Example of Combinatorial Identities

Combinatorial Identity #1

Let us prove that

\[\left( \begin{matrix} m+n \\ n \end{matrix} \right) = \sum\limits_{k=0}^{\infty }{\left( \begin{matrix} m \\ k \end{matrix} \right)\left( \begin{matrix} n \\ k \end{matrix} \right)}\]

First of all, assume that m < n, so then what we need to prove is

\[\sum\limits_{k=0}^{m}{\left( \begin{matrix} m \\ k \end{matrix} \right)\left( \begin{matrix} n \\ k \end{matrix} \right)} = \left( \begin{matrix} m+n \\ n \end{matrix} \right)\]

Indeed, assume that we need to choose n people from m Americans and n Canadians. Then, since m < n, then we can choose k Americans for \(k\in \left\{ 0,1,2,...,m \right\}\). The number of ways k Americans can be chosen is \(\left( \begin{matrix} m \\ k \end{matrix} \right)\), and in order to complete the n people, I need to chose n - k Canadians, which can be done in \(\left( \begin{matrix} n \\ n-k \end{matrix} \right)\) ways.

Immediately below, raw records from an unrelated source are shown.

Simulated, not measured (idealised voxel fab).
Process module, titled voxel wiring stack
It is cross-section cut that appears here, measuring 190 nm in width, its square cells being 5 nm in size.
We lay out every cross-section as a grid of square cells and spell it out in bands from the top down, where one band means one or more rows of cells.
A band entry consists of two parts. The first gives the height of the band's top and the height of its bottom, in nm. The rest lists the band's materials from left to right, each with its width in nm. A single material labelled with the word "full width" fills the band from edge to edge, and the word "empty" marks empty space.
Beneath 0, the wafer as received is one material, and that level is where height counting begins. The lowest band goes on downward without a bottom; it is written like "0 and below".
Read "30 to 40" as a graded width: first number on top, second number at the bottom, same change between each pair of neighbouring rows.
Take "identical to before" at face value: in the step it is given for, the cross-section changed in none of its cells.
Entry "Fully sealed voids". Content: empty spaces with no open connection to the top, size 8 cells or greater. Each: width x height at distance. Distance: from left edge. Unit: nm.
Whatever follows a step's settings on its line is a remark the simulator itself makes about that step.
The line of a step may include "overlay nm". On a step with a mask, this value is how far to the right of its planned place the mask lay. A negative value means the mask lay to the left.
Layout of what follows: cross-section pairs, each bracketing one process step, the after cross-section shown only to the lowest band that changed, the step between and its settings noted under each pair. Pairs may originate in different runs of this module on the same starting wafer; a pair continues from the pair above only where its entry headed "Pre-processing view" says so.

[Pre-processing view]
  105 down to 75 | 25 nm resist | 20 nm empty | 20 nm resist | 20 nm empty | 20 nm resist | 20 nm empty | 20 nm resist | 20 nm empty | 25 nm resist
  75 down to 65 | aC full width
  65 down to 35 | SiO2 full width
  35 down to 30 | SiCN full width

Hence, using the product rule, choosing n people by choosing k Americans and n - k Canadians can be done in \(\left( \begin{matrix} m \\ k \end{matrix} \right) \left( \begin{matrix} n \\ n-k \end{matrix} \right)\) ways. But \(\left( \begin{matrix} n \\ n-k \end{matrix} \right) = \left( \begin{matrix} n \\ k \end{matrix} \right)\), so then choosing n people by

choosing k Americans and n - k Canadians can be done in

\[\left( \begin{matrix} m \\ k \\ \end{matrix} \right)\left( \begin{matrix} n \\ n-k \end{matrix} \right)=\left( \begin{matrix} m \\ k \end{matrix} \right)\left( \begin{matrix} n \\ k \end{matrix} \right)\]

ways. Therefore, in total, all the ways of choosing n people are:

\[\left( \begin{matrix} m+n \\ n \end{matrix} \right)=\left( \begin{matrix} m \\ 0 \end{matrix} \right)\left( \begin{matrix} n \\ 0 \end{matrix} \right)+\left( \begin{matrix} m \\ 1 \end{matrix} \right)\left( \begin{matrix} n \\ 1 \end{matrix} \right)+...+\left( \begin{matrix} m \\ m \end{matrix} \right)\left( \begin{matrix} n \\ m \end{matrix} \right)=\sum\limits_{k=0}^{m}{\left( \begin{matrix} m \\ k \end{matrix} \right)\left( \begin{matrix} n \\ k \end{matrix} \right)}\]

The case for \(m\ge n\) is proven analogously.

Combinatorial Identity #2

Now we will prove that

\[\sum\limits_{k=0}^{\infty }{\left( \begin{matrix} n \\ k \\ \end{matrix} \right)\left( \begin{matrix} k \\ m \end{matrix} \right)}=\left( \begin{matrix} n \\ m \end{matrix} \right){{2}^{n-m}}\]

Assume there are n people in a given city, and assume that m people are selected randomly as winners. Now, let us consider a group of k people, then the number of ways m people can be selected from those k people is

\[\left( \begin{matrix} n \\ k \end{matrix} \right)\left( \begin{matrix} k \\ m \end{matrix} \right)\]

Therefore, by sweeping all possible values of k we find that the number of total ways this can be done is \(\sum\limits_{k=0}^{\infty }{\left( \begin{matrix} n \\ k \end{matrix} \right)\left( \begin{matrix} k \\ m \end{matrix} \right)}\).

Now, this calculation could have been done differently: Choosing m people from a group of n can be done in

\[\left( \begin{matrix} n \\ m \end{matrix} \right)\]

ways. Now, out of the remaining n - m people who were not selected as winner, they may or may not appear for the lottery, which accounts for \({{2}^{n-m}}\) ways, and using the product rule we conclude that the number of ways is

\[\left( \begin{matrix} n \\ m \end{matrix} \right){{2}^{n-m}}\]

which equating to the other calculation form leads to:

\[\sum\limits_{k=0}^{\infty }{\left( \begin{matrix} n \\ k \end{matrix} \right)\left( \begin{matrix} k \\ m \end{matrix} \right)}=\left( \begin{matrix} n \\ m \end{matrix} \right){{2}^{n-m}}\]

which concludes the calculation